In "Counterparts" you say you are disposed to modify the passage to which I specially drew attention, but you will not omit it. Of course I do not know how far your modification will go; in any case, I should not care to take the responsibility of cancelling any passage with my own pen.

As to "The Two Gallants", you say that I knew it to be in preparation. But I had no idea of its character. Return it, however, with the omission that you volunteer to make and I will see whether, in the hoped for event of the book going to the printer, it can be included, as I should certainly prefer, knowing your views.

In brief: when I get your stories back I will re-read the whole manuscript and will judge it then afresh. Perhaps, too, with your modifications and read in their proper context, the passages may seem to me less likely to attract undesirable attention.
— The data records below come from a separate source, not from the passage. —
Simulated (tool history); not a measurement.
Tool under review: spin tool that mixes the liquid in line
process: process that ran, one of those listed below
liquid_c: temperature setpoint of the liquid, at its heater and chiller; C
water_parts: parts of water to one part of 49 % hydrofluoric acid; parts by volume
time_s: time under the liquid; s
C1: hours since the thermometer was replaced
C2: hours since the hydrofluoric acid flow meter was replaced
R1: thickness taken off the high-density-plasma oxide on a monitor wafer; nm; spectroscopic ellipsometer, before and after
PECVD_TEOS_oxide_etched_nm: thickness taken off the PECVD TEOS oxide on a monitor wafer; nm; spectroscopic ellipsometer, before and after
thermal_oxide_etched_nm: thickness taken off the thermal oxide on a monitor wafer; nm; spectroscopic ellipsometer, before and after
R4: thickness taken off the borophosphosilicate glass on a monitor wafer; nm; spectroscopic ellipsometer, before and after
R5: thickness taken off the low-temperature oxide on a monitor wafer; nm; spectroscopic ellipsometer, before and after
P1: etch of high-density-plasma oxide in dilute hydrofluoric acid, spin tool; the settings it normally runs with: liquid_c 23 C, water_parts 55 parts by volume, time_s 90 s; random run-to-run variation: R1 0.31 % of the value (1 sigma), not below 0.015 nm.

You speak of the spectre of the printer, which you thought you had laid, rising again in my letter of the 14th. This is unjust. I referred to the printer in answer to a passage in your letter of June 10th, in which you spoke of the transit of the manuscript to his care having been delayed by copious and futile correspondence, in order to show you that the manuscript had been to the printer. You speak of his combining the duties of an author with his own honorable calling, and ask how he comes to be the representative of the public mind, and how he happened to alight magically on the particular passages that he did; and proceed to say that the printer is simply a workman hired by the day or by the job for a certain sum. That he should have alighted on that particular passage is a pure coincidence; your other points in this connection will be answered possibly by suggesting that you look inside any book, where you will find a printer's imprint. This im [sic] necessary. If a book is attacked as indecent the printer suffers also from the attack; and if it is sufficiently indecent he also is prosecuted.

There is, I believe, one further story which you design for inclusion in "Dubliners", but which, when this trouble arose, you kept back. Please send that also with the others. I hope there may be no question about that! Believe me, dear Mr. Joyce, Sincerely yours, [initialled "EPH."—by Miss Hemmerde, Richards's secretary.]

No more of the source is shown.